Prepping with the Pros

For college profs, lessons learned in Hollywood resonate in the classroom.

Libby Slate

Self-cloning may not be a job requirement for showrunners, but it couldn’t hurt to be able to claim that talent.

After all, the top job on a series often demands being in three places at once — “when you can only be in two.”

So noted Alex Sepiol, senior vice-president of original scripted series for USA Network, at the Television Academy Foundation’s recent Faculty Seminar, which annually unites college educators from around the country for an extreme closeup on the television industry.

Sepiol moderated a November 11 panel on showrunning that featured Alex Cary and Chip Johannessen. Both are former executive producers on Showtime’s Homeland who left the show for their own development deals. Cary executive-produced TNT’s Legends and previously was showrunner for Fox’s Lie to Me; Johannessen ran Showtime’s Dexter.

Short of cloning, delegation “is the key to survival,” Johannessen told the 20 instructors who had come to L.A. from campuses in Arizona, Colorado, Connecticut, Georgia, Illinois, Ohio, Pennsylvania, Virginia, Washington and Wisconsin, as well as California.

“There are not enough hours in the day to get everything done,” he said. “As a showrunner, you’re probably not good at everything, so finding people with those strengths and assigning them to do those things is key.”

In staffing a writers’ room, Cary started with the obvious — “You have to hire good writers” — adding that they must also be able to “contribute good ideas in a relatively ego-free manner and be able to riff off other people’s ideas.”

But that’s not all: they must “deliver first drafts that are consistently well-written and entertaining. That’s so you can give the show a voice. You need people who can surrender to the show and have a manner you can trust.”

In structuring an overall story — which these days is apt to be serialized rather than stand-alone — “the most important thing is the people in the story, and the most important thing about the people is their stories,” Cary said. “It’s important how they connect. If they don’t have a story, cut them out.”

When it comes to input from outside the room, Cary noted that showrunners should consider network notes as an effort to be helpful and collaborative, not as criticism.

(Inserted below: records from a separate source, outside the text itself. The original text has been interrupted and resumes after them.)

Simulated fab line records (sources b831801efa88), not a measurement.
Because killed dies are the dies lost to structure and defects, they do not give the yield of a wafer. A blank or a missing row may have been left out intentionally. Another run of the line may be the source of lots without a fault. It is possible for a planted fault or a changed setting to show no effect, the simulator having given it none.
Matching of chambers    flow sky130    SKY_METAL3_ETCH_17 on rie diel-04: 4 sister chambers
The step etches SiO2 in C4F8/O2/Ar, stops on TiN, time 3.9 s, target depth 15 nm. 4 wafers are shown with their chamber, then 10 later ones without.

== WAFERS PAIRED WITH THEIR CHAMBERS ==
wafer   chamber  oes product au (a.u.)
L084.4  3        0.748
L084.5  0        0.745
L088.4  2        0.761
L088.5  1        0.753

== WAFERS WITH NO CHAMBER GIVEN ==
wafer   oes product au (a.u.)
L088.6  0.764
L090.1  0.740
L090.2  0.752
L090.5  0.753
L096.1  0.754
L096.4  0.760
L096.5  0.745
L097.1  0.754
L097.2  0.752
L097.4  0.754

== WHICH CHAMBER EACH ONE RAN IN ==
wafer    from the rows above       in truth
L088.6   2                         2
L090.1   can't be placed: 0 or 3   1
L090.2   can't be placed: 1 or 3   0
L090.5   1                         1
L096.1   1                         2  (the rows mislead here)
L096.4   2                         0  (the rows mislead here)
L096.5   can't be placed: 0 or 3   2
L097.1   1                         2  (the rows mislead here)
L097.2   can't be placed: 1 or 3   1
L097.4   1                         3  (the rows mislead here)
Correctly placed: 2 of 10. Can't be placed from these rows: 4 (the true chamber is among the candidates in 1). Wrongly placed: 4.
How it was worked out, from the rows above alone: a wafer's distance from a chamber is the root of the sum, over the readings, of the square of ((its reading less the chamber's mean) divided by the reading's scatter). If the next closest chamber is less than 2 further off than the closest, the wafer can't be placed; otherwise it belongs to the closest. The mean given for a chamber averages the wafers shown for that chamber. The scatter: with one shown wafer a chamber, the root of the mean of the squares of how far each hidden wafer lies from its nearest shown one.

Some producers read reviews; some don’t. As for viewer comments on social media, sometimes showrunners do pay attention. “We’d like to think we’re immune,” Cary said. “But if enough people are screaming [about something], you might like to take a look at that.”

It’s crucial as a showrunner to engage the cast, Johannessen said. “You want to be listening to your actors, and definitely your lead actors. If you get on set and an actor says, ‘I’m not going to do this,’ you’ve really mismanaged something.”

Gaining the stars’ confidence in the writing makes everything easier and brings the writing to another level, Cary added: “They’ll take [the material] and run with it, and you’ll find things you probably never knew you were writing.”

The showrunners’ panel was just one stop on a busy day that also included a discussion of below-the-line jobs and a tour of DreamWorks Animation. Held November 9-13, the 28th annual Faculty Seminar also presented panels on such topics as network programming, pilot production, directing, development, securing rights, as well as the guilds.


Watch excerpts from the Faculty Seminar's "Making of a Pilot" panel.


Participants also attended a taping of ABC’s Dancing with the Stars and a post-show discussion with the director and executive producer, toured Warner Bros. Studios and socialized at an industry mixer. 

April Lundy, an assistant professor of film and television studies at Clark Atlanta University, loved the showrunners’ panel. “I’m a storyteller,” she said, having produced and directed documentaries, reality programs and music videos.

“To be able to see how showrunners manage that storytelling process is enlightening.  Learning that they didn’t now use the [formerly traditional] three-act structure blew my mind. I’ll definitely take that back to my students.

“I’ve been reveling in the seminar,” she said. “This is vital for anyone who teaches media studies.”

Also reveling was Mark Saunders, a senior teaching special instructor at Colorado State University in Fort Collins. “I’m walking around wide-eyed,” he said. “It’s been an amazing experience, seeing the behind the scenes — such as at Dancing with the Stars — seeing how hard everyone works and how smart they are.

"At the business panel, [Reelz executive Rob Swartz] tied everything together as an ecosystem. I hadn’t thought about television like that before.”

For his part, Frank L. Johnson, Jr., a professor of mass communication and digital media at Atlanta Metropolitan State College, pronounced every offering “awesome” and found the below-the-line panel particularly useful. “I don’t think enough students understand the opportunities for jobs below the line,” he remarked.

“I’m grateful for the opportunity to come here,” Johnson added. “What I’m teaching will be current and relevant to the students when they start their careers.”